There are a lot of misconceptions about dimensional modeling and the Kimball approach to building a DW/BI system. It’s worth reading this section even if you are already familiar with the Kimball approach; you might be surprised at what you learn. The Kimball approach to creating an enterprise data warehouse has several core principles:
1. Follow a proven methodology; I recommend the Kimball Lifecycle.
2. Understand business requirements so you can engage the business, prioritize your efforts, and deliver business value.
3. Design the data warehouse data sets for flexibility, usability, and performance.
4. Build and deliver quick, business process-based increments within an enterprise data framework known as the data warehouse bus matrix.
5. Design and build a DW/BI system architecture based on your business requirements, data volumes, and IT systems environment.
6. Build out the extract, transformation, and loading (ETL) system with standard components to deal with common design patterns found in the analytic data environment.
7. Provide the complete solution, including reports, query tools, applications, portals, documentation, training, and support.
All of these principles are explored at length in The Data Warehouse Lifecycle Toolkit book, Second Edition (Wiley, 2008). We will examine a few of them here in detail.

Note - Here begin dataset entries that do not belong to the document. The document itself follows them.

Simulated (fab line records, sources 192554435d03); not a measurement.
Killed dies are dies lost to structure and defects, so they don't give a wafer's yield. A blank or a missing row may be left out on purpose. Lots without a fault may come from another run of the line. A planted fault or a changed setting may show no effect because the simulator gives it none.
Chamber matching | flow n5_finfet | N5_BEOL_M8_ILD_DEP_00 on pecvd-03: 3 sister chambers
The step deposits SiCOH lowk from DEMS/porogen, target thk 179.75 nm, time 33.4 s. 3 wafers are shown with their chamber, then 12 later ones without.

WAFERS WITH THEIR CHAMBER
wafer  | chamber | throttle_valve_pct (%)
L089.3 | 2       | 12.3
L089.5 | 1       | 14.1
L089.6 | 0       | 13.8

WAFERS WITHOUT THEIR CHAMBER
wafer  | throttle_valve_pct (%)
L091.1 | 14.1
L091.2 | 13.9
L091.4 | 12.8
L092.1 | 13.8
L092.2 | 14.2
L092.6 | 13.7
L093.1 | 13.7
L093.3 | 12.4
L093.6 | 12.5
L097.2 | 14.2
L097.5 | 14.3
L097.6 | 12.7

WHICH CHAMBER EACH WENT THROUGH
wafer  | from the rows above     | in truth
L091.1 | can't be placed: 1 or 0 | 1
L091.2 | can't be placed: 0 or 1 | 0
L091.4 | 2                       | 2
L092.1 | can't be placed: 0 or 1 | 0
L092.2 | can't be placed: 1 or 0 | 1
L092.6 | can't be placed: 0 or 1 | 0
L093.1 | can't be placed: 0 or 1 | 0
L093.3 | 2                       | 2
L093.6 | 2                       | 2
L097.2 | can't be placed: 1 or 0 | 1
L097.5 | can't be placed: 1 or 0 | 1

The Kimball Lifecycle is a detailed methodology for designing, developing, and deploying data warehouse/business intelligence systems, as described in The Data Warehouse Lifecycle Toolkit, Second Edition. The diagram in Figure 1 summarizes the key steps in the Lifecycle.
The Lifecycle is an iterative approach, with each pass delivering a coherent set of data and an initial set of associated reports and applications. Each pass can typically be completed in 6 to 9 months, depending on the data complexity. Building out the full DW/BI system takes multiple iterations, each one loading a new data subject area, which plugs into the overall enterprise data framework called the bus matrix.
Figure 1: The Kimball DW/BI Lifecycle
The Kimball approach starts with understanding business requirements and determining how best to add value to the organization. The organization must agree on what the value of this data is before deciding to build a data warehouse to hold it. For example, capturing web browsing activity may allow you to gain deep insight into your customers’ behaviors and preferences, opening up new ways to better meet their needs. If you clearly identify and deliver business value, the resulting impact on the business should easily justify your SQL Server PDW investment.
The ideal starting point for most organizations is to perform an initial set of interviews to gather and prioritize enterprise-wide high level business requirements for information. The result is a priority ordered list of business processes that generate data, along with high value analytic opportunities supported by that data.
Once the list of business processes and associated opportunities has been identified and prioritized, the next step is to take the highest priority business process and gather detailed business requirements related to it. This second pass at requirements is much more focused on understanding the specifics around the required data source, including attributes, definitions, business rules, data quality, and the range of analytics and applications that will be built on top of this data set.
Once these detailed requirements are in place, the Lifecycle moves into the implementation phase beginning with design steps across three different tracks. The top track in Figure 1 is the technology track. The main goal here is to identify the functionality and associated tools needed to meet the identified business requirements.
The middle track in Figure 1 is the data track. The initial step is to define the logical data model needed to support the analytic requirements. In the Kimball approach, this is a dimensional model. Once the logical model is in place, the team can build the target database in the database environment. The nature of the physical model depends on the target platform. Many database products work best with a physical dimensional model, although a more normalized model may make sense on a few platforms. The last data step is to create the ETL system that will populate the target database as required. The ETL system is a significant effort, often consuming a majority of the initial project resources.
The bottom track in Figure 1 is concerned with the BI applications: the initial set of reports and analyses that will deliver business value to the organization. This track is split into two steps; the first is the design step where a small set of high value applications and reports are identified and specified in detail. The second step is the actual implementation where these applications and reports are built. This step often has to wait until near the end of the ETL development when data is actually available in the database. Note that these reports and analyses only serve as a starting point that helps solve a high-value problem. The dimensional model is not limited in any way to this subset of reports.
Once the three implementation tracks are complete, the Lifecycle comes back together to deploy the query tools, reports, and applications to the user community. This involves extensive communication, training, documentation, and support.
The next Lifecycle iteration usually begins during the deployment of the previous iteration, when the business analysts and designers can gather detailed requirements for the next highest priority business process, create the associated dimensional model, and start the process all over again. The Lifecycle’s incremental approach is a fundamental element that delivers business value in a short timeframe, while building a long-term, enterprise information resource.
The Enterprise Data Warehouse Bus Matrix is the data framework for the enterprise data warehouse. Figure 2 shows a simplified version of a bus matrix for a retail organization with a customer affinity program.
Figure 2: Example bus matrix
The row headers down the left side of the bus matrix define the organization’s primary business processes. A good way to think about these business processes is to think about the value chain of the organization. What are the activities in which your organization engages to provide your customers with the goods or services they need?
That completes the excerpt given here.